Asset junkies urged to go cold turkey and focus on supply chain
Many drinks companies are losing competitive advantage as they obsess about production assets, and don’t pay enough attention to managing suppliers and their routes to market says supply chain consultancy, Crimson & Co.
Competition within the drinks business is vast, and fluctuating economies and a rise in demand driven innovation has led to huge shifts in customer bases and product portfolios. It’s a complex headache for supply chain leaders, who are already struggling with bandwidth.
However, Crispin Mair, Director, Crimson & Co argues that many within the drinks sector are making life more difficult for themselves, simply because they are focusing on the wrong end of the supply chain.
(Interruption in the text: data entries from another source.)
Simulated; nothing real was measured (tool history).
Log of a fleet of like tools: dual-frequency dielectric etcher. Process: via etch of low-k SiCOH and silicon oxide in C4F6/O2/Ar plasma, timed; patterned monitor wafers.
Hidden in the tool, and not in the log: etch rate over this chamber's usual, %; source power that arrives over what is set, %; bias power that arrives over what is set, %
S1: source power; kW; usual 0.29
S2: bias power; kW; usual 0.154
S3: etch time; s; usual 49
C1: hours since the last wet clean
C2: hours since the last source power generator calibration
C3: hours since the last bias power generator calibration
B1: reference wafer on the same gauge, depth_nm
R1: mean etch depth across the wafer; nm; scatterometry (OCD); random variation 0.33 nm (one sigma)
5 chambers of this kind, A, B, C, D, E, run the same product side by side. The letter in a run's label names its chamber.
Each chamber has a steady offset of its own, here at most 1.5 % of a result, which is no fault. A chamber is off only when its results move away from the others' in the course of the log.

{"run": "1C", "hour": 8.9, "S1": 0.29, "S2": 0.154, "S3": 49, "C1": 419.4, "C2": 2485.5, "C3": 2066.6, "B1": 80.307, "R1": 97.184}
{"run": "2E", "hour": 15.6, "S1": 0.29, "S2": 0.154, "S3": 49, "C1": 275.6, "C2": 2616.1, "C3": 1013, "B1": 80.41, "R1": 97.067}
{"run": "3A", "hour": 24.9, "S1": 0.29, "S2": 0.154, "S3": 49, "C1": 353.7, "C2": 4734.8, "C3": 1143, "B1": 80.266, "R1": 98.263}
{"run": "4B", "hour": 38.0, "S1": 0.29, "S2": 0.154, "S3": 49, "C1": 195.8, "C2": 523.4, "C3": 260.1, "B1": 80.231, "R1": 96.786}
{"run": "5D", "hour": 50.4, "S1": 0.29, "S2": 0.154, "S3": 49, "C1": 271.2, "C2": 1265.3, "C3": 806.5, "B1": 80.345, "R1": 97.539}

Crispin says: “In drinks, there is often an obsession with manufacturing – how can we squeeze a last few percentage from our OEE? – but actually production is one area that the sector usually has under control, with sharp, robust processes in place.
“The harsh reality is this: if you look at the conversion costs in almost all cases, i.e. the numbers the manufacturing director actually controls – and compare them to the total logistics costs, logistics is significantly larger.” Crispin warns that supply chain leaders need to move on, fast, and examine areas of the supply chain that are typically less scrutinised, such as demand forecasting, supplier collaboration, network design and contractor management.
Crispin continues: “Retailers and consumers are throwing all sorts of demands and variables at the supply chain, and firms must become more responsive if they are going to survive. If supply chain leaders redeployed the problem solving skills of their manufacturing leaders to reviewing the processes outside of the production environment, it would revolutionise the front end of their supply chain.
“The companies who tackle these areas first are going to be one the ones that gain competitive advantage and stand out as leaders.”